The game: place all phones in a pile at the center of the dinner table. Set all phones to ring. The first one to receive a phone call loses. Typically, the loser has to pay the bill.
I played a variation of this with my family on Sunday. We kept up with tradition by piling our phones in the center of the table, equidistant from the five of us—i.e. within arm’s reach. That being said, we did tweak the rules a bit. The first one to touch the pile would lose. Our phones were in full-view allowing their full range of audible pings, dings, and flashes the chance to assail our senses. This was more of a self-control exercise than anything else.
1) My mother, “Mom”
2) My father, “Dad”
3) My sister, “Jess”
4) Her boyfriend, “Nate”
5) Me, “Jason”
“Jess,” I ask, “are you addicted to social media?”
“Huh?” A moment passes. “Uh, no why?” Nose deep in a flurry of Instagram stories, Jess took a second to register my question. Nate looks over her shoulder and half reminisces over old photos and half absorbs the deluge of news from her feed. The waitress comes and finds almost all of us engrossed in our phones. I was not free from guilt.
“Okay,” I interject as if I were cutting someone short. The table was and continued to be silent, save the tapping of thumbs. “Let’s put our phones in a pile and the first one to touch the pile pays.” My suggestion was met with little audible resistance. I’ve repeatedly harped on about the shortcomings of social media and its addictive nature so that my family knew I had indefatigable stats to back up why I would insist we play this fun little social experiment of a game. With a smug grin, I take it upon myself to sandwich the phones in a central location.
“Mom, your phone?”
“Oh. I didn’t bring it… So, do I win?”
It was true. For someone who checks her email constantly and requires a battery pack, lest her phone meet an untimely power down, she oft-abandons her phone. Perhaps it’s her way of keeping it at an arm’s length when it gets too suffocating. Consciously or not, maybe she doing a “phone detox.” In any event, that just left the four of us contending.

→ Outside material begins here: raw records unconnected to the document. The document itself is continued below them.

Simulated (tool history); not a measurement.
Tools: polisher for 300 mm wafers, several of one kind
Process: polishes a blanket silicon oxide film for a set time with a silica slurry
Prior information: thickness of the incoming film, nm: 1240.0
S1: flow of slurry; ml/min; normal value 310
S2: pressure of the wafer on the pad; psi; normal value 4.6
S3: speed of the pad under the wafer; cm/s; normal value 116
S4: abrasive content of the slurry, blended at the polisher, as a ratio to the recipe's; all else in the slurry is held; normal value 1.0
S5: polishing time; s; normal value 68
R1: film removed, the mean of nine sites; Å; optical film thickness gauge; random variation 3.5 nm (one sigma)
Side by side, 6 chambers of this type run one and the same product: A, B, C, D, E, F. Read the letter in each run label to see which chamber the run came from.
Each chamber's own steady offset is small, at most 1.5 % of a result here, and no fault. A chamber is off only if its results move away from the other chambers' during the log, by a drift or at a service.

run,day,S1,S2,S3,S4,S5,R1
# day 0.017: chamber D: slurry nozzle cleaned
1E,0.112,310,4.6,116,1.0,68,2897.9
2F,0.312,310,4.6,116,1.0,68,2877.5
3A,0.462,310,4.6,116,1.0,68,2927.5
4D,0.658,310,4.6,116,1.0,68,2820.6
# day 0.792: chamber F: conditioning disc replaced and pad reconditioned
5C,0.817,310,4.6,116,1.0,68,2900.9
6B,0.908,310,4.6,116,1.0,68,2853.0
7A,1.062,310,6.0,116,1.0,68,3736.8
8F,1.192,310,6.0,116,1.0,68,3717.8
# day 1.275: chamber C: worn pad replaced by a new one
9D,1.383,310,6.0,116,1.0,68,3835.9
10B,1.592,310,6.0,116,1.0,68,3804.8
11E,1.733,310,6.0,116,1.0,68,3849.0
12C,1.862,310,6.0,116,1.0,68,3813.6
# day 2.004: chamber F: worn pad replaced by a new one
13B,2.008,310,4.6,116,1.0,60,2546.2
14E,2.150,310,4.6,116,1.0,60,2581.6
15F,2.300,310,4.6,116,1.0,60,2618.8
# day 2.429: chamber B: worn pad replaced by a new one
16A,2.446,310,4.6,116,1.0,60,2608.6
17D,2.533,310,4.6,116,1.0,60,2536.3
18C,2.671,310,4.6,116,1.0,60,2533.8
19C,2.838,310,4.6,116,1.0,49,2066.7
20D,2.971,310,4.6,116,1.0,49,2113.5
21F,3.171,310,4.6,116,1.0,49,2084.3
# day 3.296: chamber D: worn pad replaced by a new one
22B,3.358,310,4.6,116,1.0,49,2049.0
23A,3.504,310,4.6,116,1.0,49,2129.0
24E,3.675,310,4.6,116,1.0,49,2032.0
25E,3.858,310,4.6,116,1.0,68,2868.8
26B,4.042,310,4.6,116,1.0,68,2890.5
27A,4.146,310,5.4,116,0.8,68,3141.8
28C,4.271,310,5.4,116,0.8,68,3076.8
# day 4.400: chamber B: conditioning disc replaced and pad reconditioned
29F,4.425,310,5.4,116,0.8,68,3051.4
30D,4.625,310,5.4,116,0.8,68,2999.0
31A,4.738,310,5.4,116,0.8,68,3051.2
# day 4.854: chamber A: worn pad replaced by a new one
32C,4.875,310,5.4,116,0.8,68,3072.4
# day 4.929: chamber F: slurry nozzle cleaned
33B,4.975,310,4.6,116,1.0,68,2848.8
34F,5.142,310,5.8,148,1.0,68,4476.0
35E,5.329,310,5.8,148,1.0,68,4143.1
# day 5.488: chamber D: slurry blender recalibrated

I began to notice our eyes darting to the pile in the few minutes before our drinks came. Our hands ached to be occupied and it showed. Our phoneless composure was betrayed by tight squirrely movements and antsy fidgets. By we, I mean my sister, Nate, and I. Mom bantered and Dad power napped.
“Here’s your Vesper; Paloma; the wine…”
Thanks to the waitress’ reprieve, I was able to swirl my cocktail and move my focus to something, quite frankly, not entirely less harmful. It wasn’t the best Vesper I’ve had. They didn’t use (nor did they have any) London dry gin, the balance among the three spirits was slightly off, and they used a lemon wedge instead of its rind. At least they had Lillet.
After an introductory buzz ushered in by my martini and the shared appetizers, I almost lost the game. My hand instinctively reached out to my phone to log my food and drink intake. I recoiled just short of having to foot the bill. It was habitual. Eat, drink, log. It was only when I came back into myself that I stopped just short of having to redo my monthly budget.
The rest of dinner went without pause and as dessert came, Dad reaches over and says, “Okay, game over,” my triumphant grin slightly tarnishing as he continues, “Asia just opened and I need to check my portfolio. Plus, I had planned on paying anyway.”
We stayed near a national park for a family excursion to learn to unplug and recharge through a variety of activities including hiking, biking, and the like. It was funny to see the sharp contrast between having no service on the trail to all of us being preoccupied with our phones during WiFi-enabled meals. Admittedly, it is tough for anyone of any age to fully disengage with his or her smartphone because we are so used to being busy. We are so used to doing something, anything, that often times we act like being bored is the worst thing that can befall us. In our digital age, I see a long road to relearning how to be content.